Kool-Aid Days turns Sweet 16


Trevor Terwey holds up this year's Kool-Aid Days mug in a
photo snapped inside his Chamber building office Tuesday
afternoon.

The World’s Largest Kool-Aid Stand will powder its own record when it adds two new flavors to the mix for this year’s Sweet 16 Kool-Aid Days celebration Friday through Sunday across Hastings.

In keeping with this year’s Sweet 16 theme, the stand will expand to include 16 flavors instead of its usual 14.

To accommodate the extra two flavors, which will be unveiled Friday, the cup sales booths formerly located in the end slots of the stand will be moved to another location near the Masonic Temple, making the stand more accessible to those seeking sips of the state’s official soft drink, said Trevor Terwey, office manager for Kool-Aid Days.

“The mug stand will be in its own separate space,” Terwey said. “That way, we can kind of decongest that area.”

Jodi Jacobi, Kool-Aid Days board member, said the stand and consumption of Kool-Aid have become synonymous with the event. So much so that a few sections of it will once again make an appearance Sunday at Lake Hastings during the Kardboard Boat Races Sunday.

“The stand has kind of become the iconic thing of the festival,” Jacobi said. “All the rest of this craziness has kind of built itself around that.”
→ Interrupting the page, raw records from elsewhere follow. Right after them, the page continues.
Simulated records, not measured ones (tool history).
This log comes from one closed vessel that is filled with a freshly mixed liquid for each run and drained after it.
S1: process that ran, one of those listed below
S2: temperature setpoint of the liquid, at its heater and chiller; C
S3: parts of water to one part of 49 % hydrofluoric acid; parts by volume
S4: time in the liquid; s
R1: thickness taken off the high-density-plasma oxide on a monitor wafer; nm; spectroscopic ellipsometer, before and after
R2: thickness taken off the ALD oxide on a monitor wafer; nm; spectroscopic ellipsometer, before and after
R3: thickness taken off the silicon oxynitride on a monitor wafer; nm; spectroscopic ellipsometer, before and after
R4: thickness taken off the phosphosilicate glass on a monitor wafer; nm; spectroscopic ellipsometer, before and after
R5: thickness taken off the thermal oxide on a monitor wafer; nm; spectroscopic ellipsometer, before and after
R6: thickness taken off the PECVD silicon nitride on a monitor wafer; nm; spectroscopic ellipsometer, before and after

Hastings businessman George Anderson built the 64-foot long Kool-Aid stand in 1999, when it was featured for the first time at the second annual Kool-Aid Days and quickly became a focal point of the celebration. Anderson helped hand-paint lettering for the signs heralding each of the 14 flavors being served at the stand.

Anderson told the Tribune at that time the stand was a much grander version of stands he used to serve from in his own driveway on North Kansas Avenue as a youngster. Built in eight detachable sections, the colossal stand features brightly-colored designs intended to match flavor packet designs, which in the first year included ice blue raspberry, Mandarin Tangerine, and Kool-Aid Fruit Ts, among others.

“Anything we can do for kids in Hastings is great,” Anderson said.

A portion of the iconic stand will be in use at the Klub Kool-Aid Days Sneak Peak event from 6-8 p.m. Friday at Hastings City Auditorium. Klub members will be privy to exclusive photo opportunities with Kool-Aid Man, receive free Kool-Aid snacks and be the first to try this year’s kid’s games. They will also have exclusive access to the latest Kool-Aid Kollectibles before the general public.

The stand will be accessible all day Saturday at is usual location opposite the City Auditorium. Visitors purchasing any of this year’s official Kool-Aid cup designs will have unlimited access to refills of Kool-Aid products served Saturday and Sunday.

The stand will be relocated to Brickyard Park early Saturday evening to serve guests attending Koncert Kool-Aid featuring Kahuna Beach Party Band. The park opens at 6 p.m. for the 7:30 p.m. concert, which will be followed by a fireworks show. Admission is free with a Kool-Aid mug or T-shirt or $2 at the door (which includes a coupon good for $2 off all Kool-Aid Kollectibles).

Hundreds of classic cars will be on display at Brickyard during the event, courtesy Kool-Aid Cruise of America. The cars will depart from Highland Park at 4:30 p.m. for a 10-mile cruise of the city before arriving at Brickyard Park prior to the concert.

As for the record-breaking Kool-Aid Stand, Terwey said this may well be its final showing at Kool-Aid Days. Plans are already under way to retire the stand in favor of a newer, lighter version, possibly as early as next year. Terwey said the retired stand would then likely join retired Kool-Aid Man costumes from years’ past in the History of Kool-Aid exhibit at Hastings Museum.

“We’ve talked about doing a new stand next year,” he said. “It has seen its fair share of wear and tear. Plus, it’s very heavy to haul around in the heat of the day.”

Jacobi said that a more self-contained version of the stand would likely end a lot of backaches. Currently anchored by sturdy banquet tables, it continues to be a less-than-mobile-friendly monstrosity that requires much muscle to move.

“The front part is all plywood and two-by-fours, and then that is tied to heavy eight-foot tables,” she said. “We keep trying to kick around how we can build something that will still look like that on the front but will be easier to set up and be more self-contained.

“Again, it’s very heavy to set up, and because of the heaviness of the wood it requires us to use the heavy, old-style banquet tables verses the new, light, plastic ones. We’re still trying to come up with something that’s easier to carry but stable enough not to crash on us in the course of the day.”